New Hampshire Peace Action’s annual meeting today in Sanbornton featured a presentation by Mike Prokosch of he New Priorities Project on the national campaign to alter federal budget priorities away from militarism and toward social justice objectives.
“We are not necessarily the prime movers,” Prokosch said to the assembly of more than 40 members of the statewide peace group. “We need to be allies with the people who will benefit the most.”
Prokosch’s recounting of the movement to transfer federal spending from war-making to programs that meet human needs referred back to the 1970s “transfer amendment” and demands from black leaders such as Martin Luther King, Jr. for the government to turn away from war and toward the needs of poor communities.
For me, his message conjured up memories of several decades of “fair budget coalitions,” “fair budget action campaigns,” priorities projects, and the like, none of which seem to have made much of an impact on the federal budget.
The new effort, which began in the period following the 2008 economic collapse, might be different, Prokosch suggested. Bringing the peace movement together with community organizing networks, faith groups, and organized labor at a time when competition for federal resources is fierce, the latest “move the money” movement is built on a “long term, grassroots, and big tent” approach, he said.
“It’s clear we have a long term fight on our hands,” he said, and “the peace movement doesn’t have the strength to do this alone.”
In fact, under its current leadership, the US House of Representatives is already trying to “move the money,” but in the wrong direction, from social programs toward more militarism. But this creates an opportunity, Prokosch insisted, for peace activists to build relationships with people who care about the victims of austerity budgets.

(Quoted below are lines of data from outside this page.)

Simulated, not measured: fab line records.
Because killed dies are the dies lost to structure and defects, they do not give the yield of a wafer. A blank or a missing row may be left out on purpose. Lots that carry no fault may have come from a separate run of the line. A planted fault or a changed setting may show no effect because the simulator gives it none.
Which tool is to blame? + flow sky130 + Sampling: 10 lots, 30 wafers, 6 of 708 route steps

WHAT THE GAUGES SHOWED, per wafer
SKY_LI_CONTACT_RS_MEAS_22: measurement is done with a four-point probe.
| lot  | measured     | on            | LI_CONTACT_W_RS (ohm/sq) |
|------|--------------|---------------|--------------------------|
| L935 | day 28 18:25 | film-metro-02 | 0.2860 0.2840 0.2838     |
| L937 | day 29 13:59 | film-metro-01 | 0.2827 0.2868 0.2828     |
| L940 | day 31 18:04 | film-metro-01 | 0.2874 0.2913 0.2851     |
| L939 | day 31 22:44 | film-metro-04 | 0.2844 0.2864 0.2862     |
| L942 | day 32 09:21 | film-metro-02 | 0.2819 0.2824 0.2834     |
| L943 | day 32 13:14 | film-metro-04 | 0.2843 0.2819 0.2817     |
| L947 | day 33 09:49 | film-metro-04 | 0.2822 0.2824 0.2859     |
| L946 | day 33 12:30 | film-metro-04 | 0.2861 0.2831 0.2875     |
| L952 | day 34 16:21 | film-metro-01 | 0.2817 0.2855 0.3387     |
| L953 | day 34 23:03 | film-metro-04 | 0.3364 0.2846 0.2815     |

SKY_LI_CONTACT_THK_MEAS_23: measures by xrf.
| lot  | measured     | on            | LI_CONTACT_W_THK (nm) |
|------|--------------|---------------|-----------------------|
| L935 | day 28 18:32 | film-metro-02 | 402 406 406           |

The type of organizing that’s needed requires more than slogans and graphs. It has to be done “in a deep way,” taking peace activists outside their comfort zones, for example building alliances with military production workers who might understand that budget politics and world changes will put pressure on the Pentagon to reduce spending. The corporations that profit from weapons production won’t drive the transition to a new economy, he said, but workers who care about the futures of their communities have incentives to consider alternatives.
A agenda focused on jobs, services, fair taxes, and cuts in Pentagon spending can provide common ground for a coalition that can achieve long-term change. To illustrate the potential, Prokosch described last years’ “Budget for All” referendum in Massachusetts, where voters endorsed a “move the money” resolution by 3:1 margins in diverse districts, including ones that chose Mitt Romney for President.
NH Peace Action’s Will Hopkins said the organization is planning to bring similar resolutions to NH Town Meetings next year. (Contact him for more information.)
The Peace Action members also held a brief business meeting at which they elected their board for the coming year. NH Peace Action is a statewide membership group, affiliated with the NH Peace Action Education Fund. Board Chair John Lamperti did a good job explaining the relationship between the two entities and the tax categories that limit what they can do and affect how they raise funds.